ROCm / rocFFT

Next generation FFT implementation for ROCm
https://rocm.docs.amd.com/projects/rocFFT/en/latest/
Other
175 stars 84 forks source link

rocfft_aot_helper input checking #430

Closed trixirt closed 8 months ago

trixirt commented 1 year ago

There are several problems

On Fedora, building rocFFT master branch against Fedora's ROCm packages There is this failure

FAILED: library/src/rocfft_kernel_cache.db /home/trix/work/rocm/rocFFT/build/library/src/rocfft_kernel_cache.db
cd /home/trix/work/rocm/rocFFT/build/library/src && /home/trix/work/rocm/rocFFT/build/library/src/rocfft_aot_helper "" /home/trix/work/rocm/rocFFT/build/library/src/rocfft_kernel_cache.db /home/trix/work/rocm/rocFFT/build/library/src/rocfft_rtc_helper gfx906 gfx908 gfx90a gfx1030 gfx1100 gfx1101 gfx1102

Which maps to this command COMMAND rocfft_aot_helper \"${ROCFFT_BUILD_KERNEL_CACHE_PATH}\" ${ROCFFT_KERNEL_CACHE_PATH} $ ${AMDGPU_TARGETS_AOT}

The cmake variable ROCFFT_BUILD_KERNEL_CACHE_PATH is required but not checked for.

The input checking on rocfft_aot_helper does not cache this because it is only

int main(int argc, char** argv)
{
if(argc < 5)
{
puts("Usage: rocfft_aot_helper temp_cachefile.db output_cachefile.db "
"path/to/rocfft_rtc_helper gfx000 gfx001 ...");
return 1;
}

This checking should be improved to check if arguments intended to be files are files and gpu target are targets.

If this offline compiling is optional, and it seems to be, then it should be controlled by some cmake variable like rocBLAS does with -DBUILD_WITH_TENSILE=OFF

evetsso commented 1 year ago

Hi @trixirt , thanks for the bug report.

Do you have the whole build log, and can you attach it here if so? It seems likely that this is the same issue as #422, so I would like to confirm if the process is segfaulting.

rocfft_aot_helper should already be gracefully handling an empty ROCFFT_BUILD_KERNEL_CACHE_PATH, so I'm skeptical that this is the root cause of your problem.

trixirt commented 1 year ago

I was looking into the seg faulting issue as that is a blocker for getting rocFFT into Fedora. I am not sure if this issue is related, but it is not clear to me if the cache generation ever worked. As-is it will fall over unless the config stage sets the ROCFFT_BUILD_KERNEL_CACHE_PATH which is hidden build option with no default. I see this is set by some of .jenkins/* files, but my expectation is the user should not have to dig through these to see how to build the project. Some rough hacking out of the cache generation appears to get past the the seg fault so i am looking at the build option to bypass it.

cgmb commented 1 year ago

rocfft_aot_helper should already be gracefully handling an empty ROCFFT_BUILD_KERNEL_CACHE_PATH

I haven't tried with rocfft from ROCm 5.6, but I can confirm that it did in ROCm 5.5.

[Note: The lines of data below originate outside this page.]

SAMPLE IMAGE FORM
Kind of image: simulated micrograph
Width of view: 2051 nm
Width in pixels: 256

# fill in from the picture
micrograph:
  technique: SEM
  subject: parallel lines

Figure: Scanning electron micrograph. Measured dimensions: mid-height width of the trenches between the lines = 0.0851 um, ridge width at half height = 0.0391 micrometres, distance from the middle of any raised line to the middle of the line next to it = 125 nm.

evetsso commented 1 year ago

ROCFFT_BUILD_KERNEL_CACHE_PATH is optional and allowed to be empty. It could be documented better, but AFAICT it's not related to the problem you're observing.

It sounds like the segfault in #422 is the root cause here. Modifying the build to not generate the cache will bypass the segfault at build time. But even though that would work, I don't think Fedora (or anyone) should seriously consider doing this, as it would mean:

The effort would be better spent, I think, on fixing the root cause.

evetsso commented 8 months ago

Closing, as the root cause here was in #422. 984913b287b460da0d7ea08c56432de974b1dce6 has further clarified that an empty value for ROCFFT_BUILD_KERNEL_CACHE_PATH is allowed, which should address the confusion here.